Vacuum Buying Guide

Carpet Captain’s Vacuum Guide

(the best vacuum and other common questions)

Okay, buying a vacuum isn’t the most thrilling thing you’ll do this week.

BUT it is an important one. The right vacuum extends the life of your carpet or floor, reduces allergies, cleans your air, and just makes your life easier.

I’ve tested more vacuums than I can count, been around a carpet cleaning business my whole life, and helped thousands of readers buy vacuums. Weirdly (or maybe not so weird since I’m the Carpet Captain), I’ve found this somewhat entertaining.

One thing that is sure:

There is no perfect vacuum for everyone. The easiest example being the best vacuum for pets might be $400, but maybe you have a budget of under $200. I did my best below to break vacuums into categories by budget, floor type, and other special cases:

Know anyone headin to college in the next couple of months? Check out the best dorm vacuums.

If those articles don’t speak to you, I’ve done some more specific tests with different kinds of carpet and for people with different needs that you’ll find below.

What besides best vacuums will I find in this guide (table of contents)

Best vacuums for specific cases

Above I covered the best vacuum for the money, for pet hair, for allergies and divided by budget. If that didn’t cover what you need, here are a few specific cases I find important:

If you still haven’t found what you needed, I have other articles and also would be happy to answer your questions. Let me know in the comments below!

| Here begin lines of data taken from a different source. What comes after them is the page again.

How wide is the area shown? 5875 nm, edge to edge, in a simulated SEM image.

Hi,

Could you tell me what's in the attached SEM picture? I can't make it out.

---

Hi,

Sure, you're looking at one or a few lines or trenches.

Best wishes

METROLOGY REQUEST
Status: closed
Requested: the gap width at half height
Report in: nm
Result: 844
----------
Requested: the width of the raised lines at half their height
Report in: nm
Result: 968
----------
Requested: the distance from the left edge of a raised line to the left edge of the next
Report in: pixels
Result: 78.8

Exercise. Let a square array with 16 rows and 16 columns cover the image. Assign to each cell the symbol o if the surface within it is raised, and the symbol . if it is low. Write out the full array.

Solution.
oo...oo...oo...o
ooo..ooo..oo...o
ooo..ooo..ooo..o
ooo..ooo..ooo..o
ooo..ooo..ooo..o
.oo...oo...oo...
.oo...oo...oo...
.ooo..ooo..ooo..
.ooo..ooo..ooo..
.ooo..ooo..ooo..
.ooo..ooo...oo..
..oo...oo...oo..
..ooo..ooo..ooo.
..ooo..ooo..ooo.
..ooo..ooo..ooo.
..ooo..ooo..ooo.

What to expect for vacuum in different price ranges

What should you pay for a vacuum? Depends on what you want. Prices can range from $25 to $1,000+. Sometimes the price differences are justified, but sometimes you’re paying extra for a brand name or features you don’t need.

Here is the Captain’s breakdown of price categories:

  • Under $100 (a few diamonds in the rough): Most of these vacuums aren’t going to do much except clean up messes—think visible debris. And even that might be a tough job. However, there are a few diamonds in the rough in this category that we found make serviceable vacuums
  • $125 to $225 (the sweet spot): I’ve been surprised with how high-performance of a few vacuums in this price range. Here’s my theory: manufacturers most marketed vacuums cost more than this, but they still know that there’s a big group of shoppers that are cost conscious. Many of these shoppers don’t want to pay over $300 for a vacuum. Therefore, manufacturers compete in this price range for the “best budget” vacuum. Some of these vacuums have nearly identical performance to the high-end vacuums, just without some bells and whistles.
  • $250 to $400 (the big guns): The highly-marketed vacuums I talked about in the last category? This is those vacuums. This is where many of the best vacuums fall. It’s not all marketing hype. Many in this category provide excellence across the board: vacuum performance, ease of use, extra features. As impressive as many of these vacuums are, there are some lemons so you’ll want to do your research.
  • $450+ (the snob vacuums): You won’t see these at your neighbors home.These are the high-end vacuums where you pay extra for the “little things.”  The vacuum might be made of all metal, manufactured in the United States, have the ability to shampoo carpets, or any other new flashy feature. These vacuums are unique and usually have great performance. However, vacuuming performance usually isn’t any better than the big guns.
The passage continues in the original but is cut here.